Beckett saw fit not to leave France during the Nazi occupation. He served the Resistance quietly and effectively, both in Paris and in the Vaucluse. At the end of the war he was awarded the Croix de Guerre with gold star (as well as the Médaille de la Résistance), but didn’t tell his friends about it.
During those years, Beckett was working on a second novel, Watt, which, like Murphy, he wrote in English. He translated Murphy into French, worked on Mercier et Camier, a French novel which he withheld from publication for many years, and on his French play Eleuthéria1.
Beckett’s colleague at the Ecole Normale Supérieure, Jean Thomas, had recognized in Beckett a poet-in-embryo, but he had no indication, he has recalled, that he was dealing with a future French writer. That kind of transformation is a puzzling phenomenon. Frenchmen traditionally have found it normal that everyone else should speak French. But that any outlander should use their language as effectively as Beckett did in his great trilogy—Molloy, Malone Meurt (Malone Dies), and L’Innommable (The Unnamable)—and in Godot is, or at least was, unthinkable. For a writer in middle years, with a mastery of his style, to change from one language to another a courageous, an intrepid but, potentially, a foolhardy act.
What brought Beckett to it? It had long since become clear that France was his spiritual home. His education, his lectureship at the Ecole Normale Supérieure, his frequent returning to Paris in the course of throwing off a smothering family and cultural environment (what Beckett called the “Anglo-Irish exuberance and automatisms”) all point in that direction.

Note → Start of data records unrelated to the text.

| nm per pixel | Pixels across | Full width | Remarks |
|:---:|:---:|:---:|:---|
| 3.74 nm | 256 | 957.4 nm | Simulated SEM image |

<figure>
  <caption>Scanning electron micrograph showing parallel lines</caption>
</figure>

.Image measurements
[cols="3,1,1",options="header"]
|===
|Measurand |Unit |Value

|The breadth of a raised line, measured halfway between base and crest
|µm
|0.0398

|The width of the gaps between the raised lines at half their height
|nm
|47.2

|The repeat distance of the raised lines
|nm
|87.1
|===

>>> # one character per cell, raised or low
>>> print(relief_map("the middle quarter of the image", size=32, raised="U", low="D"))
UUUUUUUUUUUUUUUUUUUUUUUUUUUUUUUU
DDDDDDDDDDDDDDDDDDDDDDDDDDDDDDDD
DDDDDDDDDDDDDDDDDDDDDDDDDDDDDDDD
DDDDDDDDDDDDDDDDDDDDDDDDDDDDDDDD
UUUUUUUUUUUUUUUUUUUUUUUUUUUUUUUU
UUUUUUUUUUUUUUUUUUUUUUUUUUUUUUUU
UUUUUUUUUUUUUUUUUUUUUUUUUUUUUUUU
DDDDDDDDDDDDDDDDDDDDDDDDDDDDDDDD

Associated with that was another urgent need: to find his true subject. Beckett had his blinding revelation one stormy postwar night as he wandered around the Dublin harbor area. He suddenly realized he had one subject—himself—and henceforward he would tell that story, with all its dark side, directly, through a narrator whose voice would always be his own. What he had recorded over the years, he would now play back. That revelation is reflected in an early draft version of Krapp’s Last Tape in the Center’s Beckett collection:
In making this change of subject, of tone, in letting “the dark” into his work, Beckett changed languages. He needed to cut away the excess, to strip away the color, to tell his story simply and directly. French, he has said, gave him distance from the writing and enabled him to assess it more clearly. It slowed down the whole process of formulation for him. If he was to impoverish form in keeping with the revelation of his proper subject-matter and his espousal of mental poverty, then French was the keener cutting-edge. He had tried it earlier with the poems and nouvelles, but the definite switch came after his return to Dublin in the summer of 1945 when he began work on Molloy. English had now grown to be the foreign language, so to remain for ten years.